Doña Flor Arguedas has been making tamales since she was 22. That was the year she got married. Her new mother-in-law told her, “Get ready. We are making tamales for Christmas.” While this is a holiday tradition in most Costa Rican families, it so happened that Arguedas had never made a tamal in her life.

She had no choice but to dive into the complicated process with her suegra. Eventually she learned, adapting her mother-in-law’s recipe to her own taste over the years, because one thing’s for sure: No two Costa Rican matriarchs make their tamales exactly the same way.

One year, Ana de Madrigal, doña Flor’s neighbor, contacted her to help out with her own tamales, when her mother-in-law asked her to prepare the dish. For roughly 45 years, Ana and Flor have been getting together to make tamales at the beginning of December. Sisters, mothers and, of course, mothers-in-law have joined in at various tamaleadas, the name for the extensive preparation process that culminates in a banana-leaf-wrapped packet of deliciousness and a good cafecito.
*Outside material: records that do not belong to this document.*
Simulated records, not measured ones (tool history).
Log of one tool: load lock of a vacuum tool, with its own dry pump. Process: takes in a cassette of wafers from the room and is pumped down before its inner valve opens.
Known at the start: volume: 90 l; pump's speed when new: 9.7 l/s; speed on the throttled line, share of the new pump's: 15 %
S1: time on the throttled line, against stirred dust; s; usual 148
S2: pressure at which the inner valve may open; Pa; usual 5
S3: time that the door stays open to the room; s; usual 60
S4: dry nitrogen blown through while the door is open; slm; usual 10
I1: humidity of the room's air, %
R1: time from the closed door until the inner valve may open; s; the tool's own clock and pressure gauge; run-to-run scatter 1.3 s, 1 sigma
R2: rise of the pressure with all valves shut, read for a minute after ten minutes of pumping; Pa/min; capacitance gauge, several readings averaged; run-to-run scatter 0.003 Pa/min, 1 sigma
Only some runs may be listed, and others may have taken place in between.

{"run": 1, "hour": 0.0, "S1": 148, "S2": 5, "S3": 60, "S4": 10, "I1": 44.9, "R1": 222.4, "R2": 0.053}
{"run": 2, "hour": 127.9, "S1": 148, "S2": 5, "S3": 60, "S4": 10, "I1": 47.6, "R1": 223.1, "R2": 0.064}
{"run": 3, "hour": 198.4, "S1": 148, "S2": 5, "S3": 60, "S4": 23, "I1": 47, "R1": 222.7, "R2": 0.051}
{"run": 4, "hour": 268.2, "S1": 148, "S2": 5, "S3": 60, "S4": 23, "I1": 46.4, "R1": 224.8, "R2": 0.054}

Doña Flor doesn’t like the tamales too big or too small. The dough expands when cooked. Here’s the (rough) recipe for the tamaleada in this video: She buys enough corn to make 4 kilos of flour, processed at a local mill. About 1 kilo of special pork lard mixed with the flour, and she adds her (sorry, top-secret) mix of spices.

Her fillings, all cooked separately before being placed into the tamales, are 8 green peppers, 4 kilos of potatoes, carrots, olives, prunes, chickpeas, rice cooked with achiote (which gives it its deep yellow color), peas, chicken and pork.

Once the tamales are assembled and tied (two, called a piña, are tied together with the loose ends of the wrapping facing in so nothing escapes during cooking), they are cooked for 45 minutes in boiling water, preferably over firewood. Tamales can be stored in the freezer for months, defrosted, heated in boiling water in the stove or microwave. There’s nothing better than a tamal.

Doña Ana took home 110 tamales from the tamaleada this year. She will be inviting family and friends over during the holidays to share them. There’s always a friendly competition and analysis among Ticos regarding whose tamales are the best and the ideal size, ingredients, taste of the dough. The proper verdict when sampling tamales is this: “These are pretty good, but my mom’s are the best.”